Thursday, July 8, 2010

Mass: What an Experience

It's not uncommon for me to see my friends post Facebook statuses that say something to the effect of how amazing their church service was that day or afternoon or whatever. I alway smile and move along, while thinking in the back of my head, "It may have been nice but it didn't have the Eucharist." But it got me to thinking, we DO have the Eucharist. Why don't we ever leave mass going, "WHOOO!!!! Mass was AWESOME!!! HIGH FIVE!" Why don't we do that? Probably because most of the time we are kind of bored.

There, I said it. Mass is often boring. That's not to say that there haven't been times that I've come out of mass pondering a good homily. There are even times when I go up for communion and I'm practically in tears. Other times afterwards I'm just spiritually drained. But there have been pleanty of times I've sat there thinking, "Is this homily EVER going to end?" (not with my priest. My priest gives great homilies (hear that Fr. Matthew?)) Or I'll drift off and think about the previous night or what I've got planned for the day. It's real difficult for me to keep a train of thought.

I think the problem of why we commonly get bored at mass is that we are looking at it purely from the PHYSICAL perspective. This is undertandable. After all, so much in mass appeals to our physical senses. The smell of the incense, the physical positioning of our bodies either standing, sitting and kneeling. The sights. That's why grand churches were built--in order to make us look up and to help us. The thing is, as physical beings, it's difficult for us to see beyond the physical and to see the spiritual. It's difficult for us to see the spiritual stuff thats IN the physical--such as the divine presence in the Eucharist.

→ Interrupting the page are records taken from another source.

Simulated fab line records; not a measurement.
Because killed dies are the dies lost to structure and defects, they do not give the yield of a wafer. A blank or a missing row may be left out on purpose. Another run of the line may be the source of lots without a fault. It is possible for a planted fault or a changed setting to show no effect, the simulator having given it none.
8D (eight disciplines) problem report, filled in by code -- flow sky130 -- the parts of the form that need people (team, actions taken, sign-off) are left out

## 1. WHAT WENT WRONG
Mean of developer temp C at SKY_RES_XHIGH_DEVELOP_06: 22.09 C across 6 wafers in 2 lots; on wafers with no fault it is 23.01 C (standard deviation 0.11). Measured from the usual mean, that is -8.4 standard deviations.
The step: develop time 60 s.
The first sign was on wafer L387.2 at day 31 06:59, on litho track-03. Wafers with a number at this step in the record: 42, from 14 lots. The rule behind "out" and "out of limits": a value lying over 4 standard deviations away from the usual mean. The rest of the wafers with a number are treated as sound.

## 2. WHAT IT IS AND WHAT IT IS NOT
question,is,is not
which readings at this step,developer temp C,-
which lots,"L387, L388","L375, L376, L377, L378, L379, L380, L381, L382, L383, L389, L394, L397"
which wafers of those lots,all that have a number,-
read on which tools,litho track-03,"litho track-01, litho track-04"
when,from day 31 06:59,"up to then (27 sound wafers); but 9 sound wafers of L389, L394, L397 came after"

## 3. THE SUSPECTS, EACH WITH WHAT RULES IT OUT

Our challenge at mass is to punch through the physical sights that are in front of us and see the spiritual sights that are there. You see, mass is heaven on Earth. Get yourself to mass early and open yourself to prayer before hand. Shut out the sounds of those people around you catching up on the gossip for the last week and anticipate what is about to happen. I imagine a great curtain seperating Heaven and Earth being lifted up as the opening hymm begins. We can see not only the guardian angels who are with us always but also all of the angels in Heaven and all of the saints. All of our loved ones there----with us--to join us in the worship of God.

Sink into the scriptures. Listen to the homily and appreciate that even though it may not seem to be speaking to us that perhaps it's speaking right to the person behind us. Send up our prayers during the prayers of the faithful. Listen to what you are saying during the Nicine Creed and don't just say it in a rote manner. And then get ready because the best is about to come.

The liturgy of the Eucharst---the second part of the mass. Listen, appreciate what the priest is saying. Realize that you ARE singing along with the choirs of angels when you sing, Holy, Holy, Holy. Visualize what is going on during the consecration---recreat the image of the Last Supper going on in front of you as the priest says the words. Realize that we are transcending time and space and we are present at the foot of calvary in that moment.

Get impatient---not because mass is almost over but because it's almost time for communion. You are about to have the body, blood, soul and divinity of Our Lord Jesus Christ placed in your hands in order to nourish you. In order to feed you and give you that spiritual nutriontion that you need. Let that sink in . . . God, loves you so much that he not only became human in order to become the perfect sacrifice so that we can have eternal life but made it so that He can be physically present to us to take care of us everytime we go to mass.

As we return to our pews, we kneel down and pray--and what a perfect time for prayer. God is never closer to us than he is when we partake in the Eucharist. Speak to Him. Listen to Him.

The priest offers us the final blessing as well as to command to take the gopsel out to the world. As the final hymm is prayed, you can almost imagine the curtain coming back down as mass is over.

Appreciate what you just participated in. You didn't have to be a lector, an extrodrinary minister or sing in the choir. You may not have even taken communion. Perhaps you aren't Catholic. Maybe you aren't in a state of grace and need to go to confession. Maybe you just are in a station in your life where, for whatever reason you cannot take communion. You can still participate. And what we particpiate is whoa so much more amazing than some church service where there is merely good music or preaching.

So, I expect all of you, next Sunday, to post on your Facebook about what an amazing experience you had at mass this weekend.


  1. I think a lot of the time the reason that protestants have a WOO HOO reaction is that their service is VASTLY different than Mass. This dichotomy of structures has an affect not only on our reaction to Mass v Service/Worship but other things as well.

    But I think you make some very important points about how we have to make Mass important to OURSELVES!

    Protestant service is a form of ENTERTAINMENT and EDUCATION; the Holy Sacrifice of the Mass is a time of Worship and Adoration, a small sliver of what Heaven should be like.

  2. I agree with Joe. I think what sing-and-shout services produce is an external excitement; what Mass produces is internal, deep, and personal. It does show, but in other ways: in the way we treat others, the way we look at the world, the way in which we turn to God. It is a WHOA, but of a very different nature.